Charleston’s Resilient Real Estate Market
As spring unfolds across the Lowcountry, Charleston’s real estate market continues to buck national trends with remarkable strength and consistency. While much of the U.S. housing landscape sees volatility due to inflationary pressure, interest rate shifts, and regional affordability concerns, Charleston shines as a stable, appreciating, and highly desirable real estate hub.
From the cobblestone streets of the Historic District to the marshfront developments in Mount Pleasant, the Charleston metro area is proving once again why it’s considered one of the most resilient markets in the Southeast.
Market Growth and Price Trends
Average Home Values Rise Above $560K
The average home value in Charleston is now $567,164, marking a 4.5% increase year-over-year as of February 2025, according to Zillow’s Home Value Index. This puts Charleston ahead of the national average growth rate and reflects sustained confidence in the area’s housing stock.
2025 Forecast: 4–4.5% Appreciation
Charleston-based agencies like Matt O’Neill Real Estate are forecasting continued home price appreciation between 4% and 4.5% for the remainder of 2025. Unlike overheated boomtowns that are now correcting, Charleston is viewed as “right-priced” with room to grow.
Buyer and Seller Dynamics
Homes Flying Off the Market
Charleston homes are spending just 26 to 30 days on the market, per Zillow, compared to the national average of over 40 days. Inventory remains tight, pushing prices up and reducing negotiating power for buyers.
The Luxury Market is Alive and Well
Luxury neighborhoods such as Isle of Palms, Kiawah Island, and Old Village in Mount Pleasant continue to see steady out-of-state demand, particularly from high-income buyers in the Northeast, Midwest, and California. Real estate firms like Handsome Properties confirm that high-end homes are holding or increasing in value, even amid national luxury slowdowns.

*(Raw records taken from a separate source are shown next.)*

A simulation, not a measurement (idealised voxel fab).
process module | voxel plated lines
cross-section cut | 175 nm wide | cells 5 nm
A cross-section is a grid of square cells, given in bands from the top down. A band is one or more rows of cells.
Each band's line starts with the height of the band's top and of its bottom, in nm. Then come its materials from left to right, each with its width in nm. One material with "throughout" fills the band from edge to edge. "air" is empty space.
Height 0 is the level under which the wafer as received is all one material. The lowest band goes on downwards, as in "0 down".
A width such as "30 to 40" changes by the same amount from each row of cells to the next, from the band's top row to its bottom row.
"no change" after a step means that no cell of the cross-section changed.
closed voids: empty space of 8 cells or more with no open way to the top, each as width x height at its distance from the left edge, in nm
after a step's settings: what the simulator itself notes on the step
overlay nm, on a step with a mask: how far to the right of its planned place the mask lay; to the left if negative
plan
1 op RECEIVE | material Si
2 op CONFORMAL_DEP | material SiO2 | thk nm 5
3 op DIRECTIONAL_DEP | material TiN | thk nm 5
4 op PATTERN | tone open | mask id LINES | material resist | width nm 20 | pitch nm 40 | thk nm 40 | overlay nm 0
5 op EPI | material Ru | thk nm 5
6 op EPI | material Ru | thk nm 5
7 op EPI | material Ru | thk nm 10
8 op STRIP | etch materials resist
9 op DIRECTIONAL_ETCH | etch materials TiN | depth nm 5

First-Time Buyers Feeling the Squeeze
The challenge for many first-time buyers is Charleston’s limited entry-level inventory, particularly under $400,000. However, new build communities in Summerville, Moncks Corner, and Ladson are helping to fill the gap with more attainable pricing structures, sometimes offering rate buy-downs or closing cost credits.
Investment Outlook: Where the Smart Money is Going
Short-Term Rentals Still Driving ROI
Despite tighter regulations in Charleston’s historic districts, short-term vacation rentals (STRs) remain a powerful wealth-building tool. Areas like Folly Beach, Sullivan’s Island, and downtown neighborhoods continue to yield strong occupancy rates and premium nightly rates, especially in spring and summer. See AirDNA’s Charleston STR Data for detailed occupancy trends.
Multifamily & Build-to-Rent Booming in the Burbs
With rental demand skyrocketing, developers are eyeing North Charleston, Goose Creek, and Summerville for multifamily housing and build-to-rent communities. The South Carolina Housing Finance and Development Authority forecasts significant need for new rental units in Berkeley and Dorchester counties through 2028 (SCGOV).
Infrastructure and Tech Growth Fueling Real Estate
Charleston’s appeal is bolstered by economic drivers like the Port of Charleston, Volvo’s manufacturing facility, and the growing tech sector in areas like the Digital Corridor. These industries are attracting new workers and boosting housing demand, especially for workforce housing within commuting distance.
Final Thoughts: Navigating 2025 with Strategy
Charleston’s market is not immune to national forces—rising interest rates and tighter lending standards could cool things slightly—but its unique combination of economic vitality, cultural charm, and lifestyle appeal means the fundamentals remain strong.